Posted by Dee Ann Miller at 7:25 AM CDT
Fri 07/04/2008
History of Jazz Continues
Topic: music

About seventy-five years after the Constitution was adopted, people began to question the problem that was ignored in the original penning of the document.  The slavery issue.

Churches began organizing on each side of the issue, though there were far more that tried to stay out of it than there were churches that took a stance of active advocacy.

Slave country needed help.  So it created another lie.  That being about how the many, many slaves were raping the white women.   A lie that even continues in our cultural fears, remaining largely unspoken. 

Of course, according to Loren Schoenberg (the jazz lecturer in Friday's blog), the opposite was true--a fact that has been brought more to light in just the past couple of decades. 

So the men got very angry, but had no way of expressing it.  That's when jazz came into vogue. 

And the funny part:  The creators of the only American music became the masters of the music.   Playing their music and even being given Saturday afternoons off from their labor to create the very music that was an expression of sadness and anger toward the slaveholders and their families, who came to the town squares and believed another lie.

That lie being that the musicians were just having a good time.  Now, that's insurrection.  Carried out in a safe way that became profitable over time.  And even made it's way into white churches!  Giving oppressed people some comic relief and presenting a powerful lesson for the rest of us through acts of protest. 

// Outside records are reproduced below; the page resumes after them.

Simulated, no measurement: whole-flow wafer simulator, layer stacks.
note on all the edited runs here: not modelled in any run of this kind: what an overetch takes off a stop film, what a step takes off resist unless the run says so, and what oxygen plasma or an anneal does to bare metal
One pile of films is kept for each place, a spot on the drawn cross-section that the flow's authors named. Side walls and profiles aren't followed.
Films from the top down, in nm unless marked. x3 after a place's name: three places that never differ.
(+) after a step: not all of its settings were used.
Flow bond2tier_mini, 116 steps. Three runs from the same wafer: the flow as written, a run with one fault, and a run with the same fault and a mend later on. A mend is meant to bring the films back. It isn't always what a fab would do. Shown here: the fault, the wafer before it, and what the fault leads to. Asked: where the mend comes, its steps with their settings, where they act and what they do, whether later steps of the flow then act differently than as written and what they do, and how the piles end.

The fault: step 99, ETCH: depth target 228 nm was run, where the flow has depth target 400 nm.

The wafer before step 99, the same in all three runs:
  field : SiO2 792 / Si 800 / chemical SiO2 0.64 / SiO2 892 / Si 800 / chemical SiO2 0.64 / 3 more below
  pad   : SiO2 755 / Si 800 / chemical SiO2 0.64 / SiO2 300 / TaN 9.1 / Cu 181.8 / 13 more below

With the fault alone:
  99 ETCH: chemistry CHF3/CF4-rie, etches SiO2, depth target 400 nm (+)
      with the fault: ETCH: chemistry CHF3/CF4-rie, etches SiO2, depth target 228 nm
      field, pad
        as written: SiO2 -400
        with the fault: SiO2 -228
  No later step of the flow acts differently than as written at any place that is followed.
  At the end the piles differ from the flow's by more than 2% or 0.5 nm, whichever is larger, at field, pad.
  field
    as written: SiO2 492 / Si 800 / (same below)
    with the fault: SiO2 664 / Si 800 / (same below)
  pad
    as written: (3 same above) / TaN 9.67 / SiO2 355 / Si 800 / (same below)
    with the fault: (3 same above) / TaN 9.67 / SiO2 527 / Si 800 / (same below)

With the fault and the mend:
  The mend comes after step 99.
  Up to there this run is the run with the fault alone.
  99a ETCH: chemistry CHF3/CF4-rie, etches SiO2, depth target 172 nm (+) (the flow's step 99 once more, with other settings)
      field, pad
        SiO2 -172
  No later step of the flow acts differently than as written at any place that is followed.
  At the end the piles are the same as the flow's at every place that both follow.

What a 4th of July message!


Posted by Dee Ann Miller at 12:01 AM CDT
Thu 07/03/2008
What's Behind the Real American Music
Topic: music

Loren Schoenberg, executive Director of The Jazz Museum in Harlem, came to our area a couple of months ago.  I was privilege to hear him speak and make impromptu jazz on stage with people he'd never met!  Fun.  

And very educational.  Plus related to my advocacy work, something I never expected!

Loren, the winner of two Grammy's performed in the White House, talked about the history of jazz, which you may know is the only truly American music. 

His primary emphasis on the history had to do with the birth of jazz.  First time I ever had anyone state clearly that it happened because of a lie.  That had to cover a lie.   Intended to cover another lie.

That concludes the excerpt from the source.